Who is the Ghaddar
feeling Hurt?
By Amba Charan
Vashishth
The decision of the Election
Commission (EC) of India to ban the Union Minister of State for Finance Anurag
Thakur and BJP MP Parvesh Verma from campaigning for the current elections to
Delhi Vidhan Sabha for 3 and 4 days, respectively, saying that it was not
satisfied with the reply given by the two leaders. The EC further said that its
earlier order to remove the two leaders from the list of star campaigners would
also continue.
EC direction may be heartening to some sections of
political parties but it does not stand the test of being rational. It has
handed out two punishments for the same ‘offence’ of having made one single statement.
Further, EC issued the January 30 order finding
having been “not satisfied with their
reply”. But the first order directing their party to remove their names from
the list of “star campaigners” was issued in post haste and was arbitrary
because it was done without seeking an explanation from the two leaders before
issuing the first order.
“Goli maaro ghaddaaron ko” (kill the
traitors) is a very common phrase in our day-today life and society. “Main
tumhen goli maar doonga” is a phrase used even within a family when a child
or wife/husband is going to commit something wrong which is not in tune with
the family and society’s traditions. In cases where girls and infants have been
murdered after rape, the victims and their families have always been demanding
(goli maar do un gunahgaaron ko” (kill the guilty). In the notorious
Nirbhaya rape and murder case, her mother has been running from pillar to post
to get her daughter’s killers hanged at the earliest. Is it a crime?
In the instant case, Thakur demanded and Verma
supported:”Goli maaro ghaddaron ko”. They have just demanded the killing
of the traitors; they have not identified or named who are the traitors. Does
the EC and the people feel that it is against law or Model Code of Conduct to
demand traitors to be hanged? Identifying traitors is the function of the
investigating agency and judiciary to punish the ‘traitor’.

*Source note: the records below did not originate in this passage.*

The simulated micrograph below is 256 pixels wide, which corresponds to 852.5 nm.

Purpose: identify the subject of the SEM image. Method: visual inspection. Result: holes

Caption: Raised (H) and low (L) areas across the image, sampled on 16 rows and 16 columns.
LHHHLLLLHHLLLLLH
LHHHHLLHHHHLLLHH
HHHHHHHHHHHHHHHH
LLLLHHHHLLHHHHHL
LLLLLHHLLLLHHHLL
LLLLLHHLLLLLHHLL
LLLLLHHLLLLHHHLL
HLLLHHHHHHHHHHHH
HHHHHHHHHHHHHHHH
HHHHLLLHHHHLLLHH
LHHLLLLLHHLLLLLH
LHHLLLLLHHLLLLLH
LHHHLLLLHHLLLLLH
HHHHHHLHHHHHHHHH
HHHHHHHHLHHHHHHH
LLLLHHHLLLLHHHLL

To quote just a few cases, Maqbool Butt in J&K,
Afzal Guru accused in the 2001 Parliament case, 26/11 Pakistani terrorist Ajmal
Kasab, were tried and ordered to be hanged by the highest court of the country
and not by the common man in the street.
It is a different matter that the common man did demand these traitors
to be killed (goli maaro). The
common man is not guilty of any crime in demanding it.
A boy abducted an infant from his neighbourhood in
Shimla for the purpose of ransom more than two years back. When failed, the boy
killed the infant and dumped his body in a water storage tank. After a few months,
the guilty boy was named and arrested. His mother was so dejected that before
the Press she said: I will shoot him myself on the Mall road. Did she commit a
crime by saying so?
The then Congress President while campaigning in
2019 elections to Parliament openly alleged repeatedly in a number of electoral
rallies that “chaukidar chor hai” obviously meaning PM Narendra Modi who
had been claiming to be a chaukidar of the nation. But, surprisingly, EC
did neither take note of it and neither acted on it. Why?
Our law says that murder/rape/treason is a heinous crime
and if anybody does commit such a crime he stands to be hanged or given some
other punishment. Recently, a new law has been passed providing for a very high
punishment or fine for breaking traffic laws. Doies our law threaten people?
Our law does threaten the law-breaker but not the innocent law-abider. And so
does the EC or the election law. If one is not a traitor, why should one lose one’s
sleep?
There is another side of the story. The CBI has
come out with a charge-sheet against former JNUSU president Kanhaiyya Kumar.
But the AAP Delhi government is sitting over the matter of sanctioning his prosecution
for the last about two years. A Delhi court also regretted this fact. The Delhi
government should have taken a decision on merit by either sanctioning his
prosecution or refusing it one way or the other. It should not have sat over
the file for so long. AAP CM knew that
granting sanction or denying it will cost it losing electoral gain from one
section of the people. It is a travesty of facts that this very government had
been criticizing the Lt. Governor for sitting over some of its files.
In its anxiety to look impartial, EC itself has
raised a question on its own image. The
EC should not only be fair and impartial, but should also appear to be so.